Knitting by Judy @ 7:00 AM

Labor day… I hope you all had a fabulous weekend!

I worked. All weekend. Stuff for my day job. And this week my life has pretty much been work-sleep-work-sleep-say hi to #1 son-sleep-work. Not fun. But I have to keep reminding myself that it does pay the bills. But I haven’t been knitting.

There. I said it with my out loud voice.

The problem is, I’m typing virtually all day right now. By the time I get home, my hands just won’t take any more use. So I sit in front of the TV like a zombie for an hour, and then I go to bed.

blog on a stick

I did get a tiny bit of knitting accomplished before the boom lowered. I had so much fun on the Swallowtail Shawl that I decided to go back to the Pacific Northwest Shawl for a bit. You’ll remember that I was having a lace jones just before I went to Victoria, and I planned to take this project with me but I couldn’t find the blasted pattern, which I had successfully put in a “safe” place hidden even from myself. With the pattern now in hand, I managed to work about 4 rows of the pine tree lace.

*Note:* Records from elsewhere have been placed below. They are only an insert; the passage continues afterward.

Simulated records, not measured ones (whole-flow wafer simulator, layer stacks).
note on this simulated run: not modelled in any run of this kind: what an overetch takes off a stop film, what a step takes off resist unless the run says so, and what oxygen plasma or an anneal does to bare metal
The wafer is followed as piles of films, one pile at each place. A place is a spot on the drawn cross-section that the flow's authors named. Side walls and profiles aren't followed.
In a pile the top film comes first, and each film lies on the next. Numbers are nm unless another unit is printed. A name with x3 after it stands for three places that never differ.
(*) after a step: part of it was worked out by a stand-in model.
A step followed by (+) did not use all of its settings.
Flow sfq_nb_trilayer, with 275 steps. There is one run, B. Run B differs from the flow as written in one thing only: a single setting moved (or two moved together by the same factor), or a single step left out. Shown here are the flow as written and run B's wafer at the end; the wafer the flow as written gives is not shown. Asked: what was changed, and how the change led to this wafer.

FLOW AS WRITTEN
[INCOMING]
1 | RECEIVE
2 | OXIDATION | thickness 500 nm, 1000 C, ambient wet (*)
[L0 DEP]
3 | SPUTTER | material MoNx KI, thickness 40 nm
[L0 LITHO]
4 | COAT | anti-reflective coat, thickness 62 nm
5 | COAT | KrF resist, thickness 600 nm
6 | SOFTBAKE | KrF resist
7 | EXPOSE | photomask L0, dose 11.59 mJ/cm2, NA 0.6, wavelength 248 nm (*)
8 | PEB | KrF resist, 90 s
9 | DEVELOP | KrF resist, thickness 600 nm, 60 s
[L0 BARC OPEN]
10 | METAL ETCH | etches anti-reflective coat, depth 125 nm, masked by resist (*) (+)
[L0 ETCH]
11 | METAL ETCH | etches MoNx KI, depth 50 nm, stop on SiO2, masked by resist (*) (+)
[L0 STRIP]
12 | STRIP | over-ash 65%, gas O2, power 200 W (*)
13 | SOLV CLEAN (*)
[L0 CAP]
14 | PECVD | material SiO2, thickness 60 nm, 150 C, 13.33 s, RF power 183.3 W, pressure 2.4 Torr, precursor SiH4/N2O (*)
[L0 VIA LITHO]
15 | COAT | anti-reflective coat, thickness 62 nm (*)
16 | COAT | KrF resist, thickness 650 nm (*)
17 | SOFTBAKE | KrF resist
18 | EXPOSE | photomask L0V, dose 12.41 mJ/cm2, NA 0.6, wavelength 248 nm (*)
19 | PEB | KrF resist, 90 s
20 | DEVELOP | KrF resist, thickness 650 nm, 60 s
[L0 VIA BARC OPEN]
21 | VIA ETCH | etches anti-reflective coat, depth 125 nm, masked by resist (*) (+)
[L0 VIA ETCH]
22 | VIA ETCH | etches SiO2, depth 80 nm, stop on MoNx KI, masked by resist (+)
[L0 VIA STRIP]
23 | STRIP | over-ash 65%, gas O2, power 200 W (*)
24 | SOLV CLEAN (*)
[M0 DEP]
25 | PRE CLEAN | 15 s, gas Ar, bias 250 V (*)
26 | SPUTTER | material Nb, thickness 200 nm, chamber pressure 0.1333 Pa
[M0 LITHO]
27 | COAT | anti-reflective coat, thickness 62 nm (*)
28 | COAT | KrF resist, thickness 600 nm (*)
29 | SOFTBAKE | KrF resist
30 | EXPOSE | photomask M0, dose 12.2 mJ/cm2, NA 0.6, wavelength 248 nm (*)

Here’s a blob-on-a-stick pic.

You may notice it’s on one of the Knit Picks needles. I finally caved and bought the set. I really like the cables and the points, and I like the joins on the classic needles. I checked the joins on all of the needles and cables in the set, and everything appears to be hunky-dory. I seem to have escaped the problems with quality that some people have found.

The needles don’t seem to me to be as fast to knit with as Addis – probably because they are nickle-plated rather than chrome-plated. But that’s OK with me. I don’t always want a really fast needle. And the points are so much better!

Anyway… School is starting, fall is here, and I’ve made a few autumnal knitting resolutions:

  • I will finish the Victoria Socks. I’m half-way up the ankles, I need to get them done.
  • I will make a pair of long-promised socks for #1 Son before the weather gets too cold.
  • I will make the two pairs of socks I need for Christmas presents, and they will be done on time for giving.
  • I will finish Clapotis #2 by the end of the year.
  • I will finish the Pacific Northwest Shawl by the end of the year.

Those last two projects were UFOs at the end of last year, and I don’t want them to suffer the same fate at the end of this year.

Are there projects in your bag that have languished for ages? Let’s make an “off the sticks in 2006” pact together and cheer each other on!


First, thank you to everyone for the nice compliments on the Swallowtail Shawl! I really appreciate all comments here!

Kristie asks about the Swallowtail Shawl:

How in the world did you find time to knit this in a week?

Kristie, I truly did nothing else that week but knit obsessively on that shawl. Work was not so crazy, and I had some evening knitting time. And I knit until the wee hours of the morning because I was having so much fun. And then the sleep deprivation caught up with me…

Monika writes:

Did you really only use one skein of Sea Silk? I’ve purchased two and am still thinking of what to do with it. I also read on another blog, that the swallowtail pattern is not the best to knit. Was is easy for you. Would you recommend it to a lace knitting newbie, like myself?

I really used just one skein of Sea Silk, and I had some left over. But this pattern, while called a “shawl” is really more of a large kerchief in size. I had enough yarn left over that if I knit this pattern again, and chances are good I will, I would probably go up a needle size. But I knit fairly tightly. I read on a blog (don’t remember which one, sorry) that the knitter went down a needle size on the edging because she was running out of yarn. Like everything, your mileage may vary.

Was it easy? I thought it was a fairly straightforward lace pattern. Most of the shawl is the same pattern repeated over and over, so it’s easy to memorize, and the edging is the same pattern repeated twice. The only tricky part is a P5tog. I was knitting with blunt Lantern Moon needles — lovely needles, but way too blunt for lace. I just could not get the needle through 5 stitches. So I slipped two, purled 3, and passed the two slipped stitches over. The result is visually the same. But I was glad to be through that part of the chart.

The pattern stitches include a YO, a K2tog, a SSK, and this thingy I forget the abbreviation they used where you slip 2, K1, pass the two slipped stitches over. If you can do all of those stitches and like a challenge, I would say go for it! (I’m an adventurous knitter.) If it turns out that you’re not having fun with it, then you can always rip it out and start something else. No harm, no foul.

Run a lifeline periodically.

Another pattern you might consider, since you have two skeins — Wendy has made available her Fir Cone Wrap pattern that is made with two skeins of Seasilk. I haven’t knit this pattern, but the lace looks very straight forward and the results are really nice.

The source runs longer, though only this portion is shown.